Mike Toomey’s life feeds his stand-up comedy material
Stand-up comedian Mike Toomey has always been fascinated with funny people.
"Whatever it was, it got me early," Toomey said during a phone call to The Park Record from Chicago. "I remember being four or five and used to be fascinated watching people do funny things on TV."
The real clincher was a Stan Freberg album that his parents owned.
"He did a lot of funny songs and sketches on it," Toomey said. "I played the hell out of that thing to the point where my mom would hide it, hoping I would forget about it, but I would always ask her where the record went and then she would go get it and play it for me."
His one-man show features a lot of impersonations.

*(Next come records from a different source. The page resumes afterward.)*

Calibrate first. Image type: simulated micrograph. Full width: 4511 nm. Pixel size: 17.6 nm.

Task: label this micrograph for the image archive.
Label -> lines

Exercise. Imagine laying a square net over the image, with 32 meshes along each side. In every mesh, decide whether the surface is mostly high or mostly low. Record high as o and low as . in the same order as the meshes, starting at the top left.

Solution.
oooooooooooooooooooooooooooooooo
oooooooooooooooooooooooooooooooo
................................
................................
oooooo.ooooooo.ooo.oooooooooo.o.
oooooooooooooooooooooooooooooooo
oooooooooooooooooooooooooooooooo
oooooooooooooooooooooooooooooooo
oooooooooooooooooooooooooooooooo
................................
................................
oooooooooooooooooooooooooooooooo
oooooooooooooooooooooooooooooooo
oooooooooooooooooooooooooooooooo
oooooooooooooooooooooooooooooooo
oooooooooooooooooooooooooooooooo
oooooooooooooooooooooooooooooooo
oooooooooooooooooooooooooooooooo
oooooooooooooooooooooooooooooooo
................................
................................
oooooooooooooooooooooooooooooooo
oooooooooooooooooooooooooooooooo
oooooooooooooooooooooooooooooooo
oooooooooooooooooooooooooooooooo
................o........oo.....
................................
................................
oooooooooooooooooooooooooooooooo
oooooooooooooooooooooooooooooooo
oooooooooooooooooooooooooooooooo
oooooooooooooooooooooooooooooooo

"Impersonations became something I love and I would park myself in front of the TV and just watch every show I could," he said. "Whenever there was a comedian on any show, I’d have to watch it, particularly if it was a guy who did impersonations."
While some of those impersonations will be part of Toomey’s concert when he performs at the Egyptian Theatre this weekend with Tim Walkoe, most of the show will consist of stand-up material.
"Over the years I have come up with two shows, a one-man show and a stand-up show," Toomey said.
When Toomey began his career as a stand-up comic, he was 18 and didn’t have a lot in common with his older audiences.
"The thing we connected with was television, but as I got older, I had more life experiences that were similar to the audience and started sharing those things," he said.
After three decades, Toomey was able to fill his stand-up show with more than enough material.
"Most everything is derived from something that has happened to me or something that occurs to me, like an observation," he said. "I mean, 30 years is more than half of my life, and in that time I got married, had kids and did all sorts of things. So, my act now generally reflects my life, where I’ve been and what I’m doing."
However, selecting which experience to talk about is difficult for Toomey, especially when he is constantly trying to freshen up his act.
"You always want to come up with new material, but it gets harder because you have already established your point of view early on, and there aren’t always new things that present themselves to you," he said. "Consequently, you have to hunt a little harder to find things that fit your style and personality. It’s a little easier when you’re new because your locker isn’t full."
Then there are topics he doesn’t want to get into.
"There are guys who will disagree with me on this, but I think there are some things that shouldn’t be in comedy, because I don’t think they can be funny," Toomey said. "However, there are many guys who say that nothing is off limits and it’s their job to deem what’s funny and what isn’t. My thoughts on that are if they can do it, then hats off to them."
Throughout his career, Toomey has appeared in concert with Wayne Newton, Crosby, Stills & Nash and Reba McIntyre.
He has also performed at HBO’s U.S. Comedy Arts Festival in Aspen, Colorado, MTV’s "Half Hour Comedy Hour" and A&E’s "Comedy on the Road."
He also brings his comedy to a newscast at WGN Chicago.
"My current job at WGN opened up because I went on that show as a guest one day," he said. "I struck up a rapport with one of the producers and ended up giving him some ideas.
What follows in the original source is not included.